Green systemd timer, healthy logs, four silent bugs. The backup script never executed once. Here is the postmortem and the rebuilt three-tier architecture that replaced it.

My Backup Ran for Six Weeks Without Backing Anything Up

For six weeks (the entire life of this DGX Spark so far) systemctl status sovereign-backup.timer showed green. The journal showed clean exits. No errors, no alerts, no missed schedules on the dashboard. Not a single backup tar was ever written. Four independent bugs lined up to produce a system that looked like it was working and was not. This is the postmortem and the rebuild that replaced it.

Quick Take

  • A green systemd timer status reports the schedule, not the job exit
  • Four silent bugs combined to keep the backup script from ever executing successfully
  • The fix was a rewrite, not a patch: new service file, USB repartition, atomic writes, ERR-trap
  • Final architecture: Tier A NVMe nightly (14d), Tier B USB rolling (30d), age-encrypted, single recipient key
  • Lesson generalises: any service with enabled + active and no end-to-end smoke test is a candidate for the same class of failure

What looked fine

The setup was straightforward, on paper. A systemd timer fires sovereign-backup.service nightly at 02:00. The service runs /usr/local/bin/backup.sh, which tars /data/projects plus /data/secrets plus a few other directories, pipes through age --recipient to encrypt, writes the tarball to /data/backups/, prunes anything older than 14 days, exits zero.

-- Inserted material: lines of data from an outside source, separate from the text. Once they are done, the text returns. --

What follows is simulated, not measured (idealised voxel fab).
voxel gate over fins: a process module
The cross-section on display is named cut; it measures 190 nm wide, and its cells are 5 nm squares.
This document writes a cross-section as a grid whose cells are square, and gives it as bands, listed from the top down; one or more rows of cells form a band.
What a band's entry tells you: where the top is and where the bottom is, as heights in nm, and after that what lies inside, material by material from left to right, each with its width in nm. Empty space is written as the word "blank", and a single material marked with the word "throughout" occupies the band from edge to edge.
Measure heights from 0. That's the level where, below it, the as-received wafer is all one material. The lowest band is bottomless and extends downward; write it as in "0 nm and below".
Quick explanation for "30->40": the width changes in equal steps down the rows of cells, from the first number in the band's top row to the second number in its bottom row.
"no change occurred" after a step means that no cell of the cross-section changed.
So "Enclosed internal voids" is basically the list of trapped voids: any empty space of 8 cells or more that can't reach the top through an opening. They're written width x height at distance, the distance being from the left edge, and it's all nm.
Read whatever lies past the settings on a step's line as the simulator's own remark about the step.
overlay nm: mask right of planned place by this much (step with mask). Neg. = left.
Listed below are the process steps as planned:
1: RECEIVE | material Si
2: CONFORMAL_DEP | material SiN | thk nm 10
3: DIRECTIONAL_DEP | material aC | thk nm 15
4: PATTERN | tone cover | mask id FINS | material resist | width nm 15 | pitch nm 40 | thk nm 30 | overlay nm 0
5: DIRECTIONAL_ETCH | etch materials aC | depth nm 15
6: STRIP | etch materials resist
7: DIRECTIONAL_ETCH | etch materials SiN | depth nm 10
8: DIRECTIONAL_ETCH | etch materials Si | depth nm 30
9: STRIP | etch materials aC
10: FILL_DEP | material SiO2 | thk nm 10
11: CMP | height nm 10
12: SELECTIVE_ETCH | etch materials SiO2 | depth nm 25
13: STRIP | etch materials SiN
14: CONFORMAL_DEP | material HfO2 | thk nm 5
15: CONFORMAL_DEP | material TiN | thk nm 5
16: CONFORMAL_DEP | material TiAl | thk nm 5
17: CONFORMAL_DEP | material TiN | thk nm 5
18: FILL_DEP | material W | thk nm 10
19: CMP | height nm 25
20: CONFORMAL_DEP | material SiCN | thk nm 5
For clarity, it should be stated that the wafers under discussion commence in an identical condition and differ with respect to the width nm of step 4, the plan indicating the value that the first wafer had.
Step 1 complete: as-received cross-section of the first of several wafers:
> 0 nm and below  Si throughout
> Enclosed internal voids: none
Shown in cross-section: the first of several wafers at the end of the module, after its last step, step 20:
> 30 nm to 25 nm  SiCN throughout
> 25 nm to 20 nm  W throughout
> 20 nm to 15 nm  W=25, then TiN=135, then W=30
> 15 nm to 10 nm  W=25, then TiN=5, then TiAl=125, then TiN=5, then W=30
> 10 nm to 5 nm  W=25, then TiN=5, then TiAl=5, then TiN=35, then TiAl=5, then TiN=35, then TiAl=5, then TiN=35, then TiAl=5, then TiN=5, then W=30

systemctl list-timers showed the timer scheduled correctly, last-fired stamps moved nightly, the unit stayed active. The dashboard pulled timer status from the same source and rendered it green. I never set up an alert because the timer never reported a failure to alert on.

The first time I needed to restore a deleted file, the backup directory was empty. Six weeks of empty.

The unit file shipped with this:

# /etc/systemd/system/sovereign-backup.service (broken)
[Service]
Type=oneshot
ExecStart=/usr/local/bin/backup.sh

The actual script lived at /data/projects/sovereign-backup/backup.sh. The deploy procedure assumed a symlink at /usr/local/bin/backup.sh that pointed at the real script. The symlink was planned and never made. systemd dutifully ran /usr/local/bin/backup.sh every night, got a No such file or directory exit, and moved on. The timer’s success state reflected only “the timer fired”, not “the service did anything useful”.

systemctl status sovereign-backup.timer shows timer health. systemctl status sovereign-backup.service would have shown the failed exits, but the dashboard scraped only the timer.

Bug 2: age was not installed at all

The backup script’s preflight checked for age:

command -v age >/dev/null || { echo "age not installed" >&2; exit 1; }

The check worked correctly: age was not on the system, the script exited 1, and the message went into the journal. Nothing read the journal. The dashboard, which was never wired up to actually parse journalctl -u sovereign-backup.service output, did not surface the preflight failure. Even after Bug 1 was found and fixed, the script would still have exited at the preflight without ever encrypting a tar.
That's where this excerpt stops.